5. Make sure the home is safe
Don’t wait for a break in to think about home security. Call a security company you know and trust to set up peace of mind.
Additionally, make sure to test your new home’s smoke and carbon monoxide detectors, too. You should also purchase a fire distinguisher and familiarize yourself on how to use it should an emergency happen.
6. Clean your carpets
Your new carpet may look clean, but you’ll feel so much better knowing you’re walking around on your germs, not the previous owner’s. Check nextdoor for carpet cleaning companies that do a good job— or better yet, go meet one of your new neighbors and get their recommendation.
7. Schedule pest control
If bugs and spiders aren’t your idea of a good time, call pest control to get on a routine service schedule. Consider looking into termite protection, too. Pro tip: If the previous homeowners had termite protection you won’t have to start from scratch, and it’s often times pretty cost effective to just pick up where they left off.
8. Call an appliance tech
Unless you were fortunate enough to be left with owners’ manuals for each new appliance you just acquired, you might have a difficult time operating or understanding the ins and outs of your new hardware. Most local appliance companies charge a nominal fee to come out, inspect the appliance and walk you through how to use them. Money well spent.
9. Service your a/c
Air conditioning experts recommend you schedule a tune up each year to keep your air conditioner running efficiently. It’s a good idea to schedule a technician to come out and check on your system before warm weather strikes.

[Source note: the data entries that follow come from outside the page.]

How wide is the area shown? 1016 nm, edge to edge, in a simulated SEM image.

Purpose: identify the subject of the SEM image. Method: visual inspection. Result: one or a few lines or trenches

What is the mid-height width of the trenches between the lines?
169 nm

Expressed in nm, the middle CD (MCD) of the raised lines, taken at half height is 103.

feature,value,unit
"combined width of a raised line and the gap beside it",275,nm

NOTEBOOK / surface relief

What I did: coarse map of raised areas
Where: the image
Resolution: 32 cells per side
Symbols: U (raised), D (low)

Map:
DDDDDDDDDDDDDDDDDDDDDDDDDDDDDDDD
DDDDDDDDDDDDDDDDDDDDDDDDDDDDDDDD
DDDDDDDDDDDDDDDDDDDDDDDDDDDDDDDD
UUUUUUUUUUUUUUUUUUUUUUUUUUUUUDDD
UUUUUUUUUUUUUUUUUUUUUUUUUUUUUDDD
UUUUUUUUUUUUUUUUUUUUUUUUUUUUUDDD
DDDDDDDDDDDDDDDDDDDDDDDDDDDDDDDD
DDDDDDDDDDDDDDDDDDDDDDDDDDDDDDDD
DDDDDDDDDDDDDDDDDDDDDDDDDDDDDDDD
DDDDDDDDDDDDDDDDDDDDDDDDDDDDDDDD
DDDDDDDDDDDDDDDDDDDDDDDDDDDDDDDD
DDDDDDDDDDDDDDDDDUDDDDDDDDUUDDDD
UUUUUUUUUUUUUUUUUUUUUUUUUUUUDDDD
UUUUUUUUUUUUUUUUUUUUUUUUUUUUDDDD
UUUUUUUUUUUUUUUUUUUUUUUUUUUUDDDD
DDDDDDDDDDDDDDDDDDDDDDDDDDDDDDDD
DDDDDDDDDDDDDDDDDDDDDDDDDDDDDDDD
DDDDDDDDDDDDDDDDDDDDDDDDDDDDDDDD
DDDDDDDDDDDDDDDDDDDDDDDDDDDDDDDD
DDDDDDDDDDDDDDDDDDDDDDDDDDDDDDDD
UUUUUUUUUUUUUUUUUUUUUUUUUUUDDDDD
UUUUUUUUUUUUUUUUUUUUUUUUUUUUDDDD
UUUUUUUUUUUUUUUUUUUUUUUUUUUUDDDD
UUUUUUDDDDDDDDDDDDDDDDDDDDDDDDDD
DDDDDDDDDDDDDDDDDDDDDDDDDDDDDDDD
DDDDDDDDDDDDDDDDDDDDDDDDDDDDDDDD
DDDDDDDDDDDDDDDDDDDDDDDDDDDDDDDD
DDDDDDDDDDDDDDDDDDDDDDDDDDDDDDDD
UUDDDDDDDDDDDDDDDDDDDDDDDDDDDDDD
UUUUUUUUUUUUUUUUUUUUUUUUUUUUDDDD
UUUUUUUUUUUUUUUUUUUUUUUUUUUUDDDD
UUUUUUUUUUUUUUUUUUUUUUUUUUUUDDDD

Likewise, rather than guess when the previous homeowner changed the air filters last, pick up some new ones on your next target run.
10. Learn the HOA rules
If your new neighborhood has an HOA it’s a good move to figure out the rules. Many HOAs have stipulations on paint colors, additions, yard appearance, etc. If you’re unsure where to find the bylaws of your HOA, ask your neighbors— chances are they can help.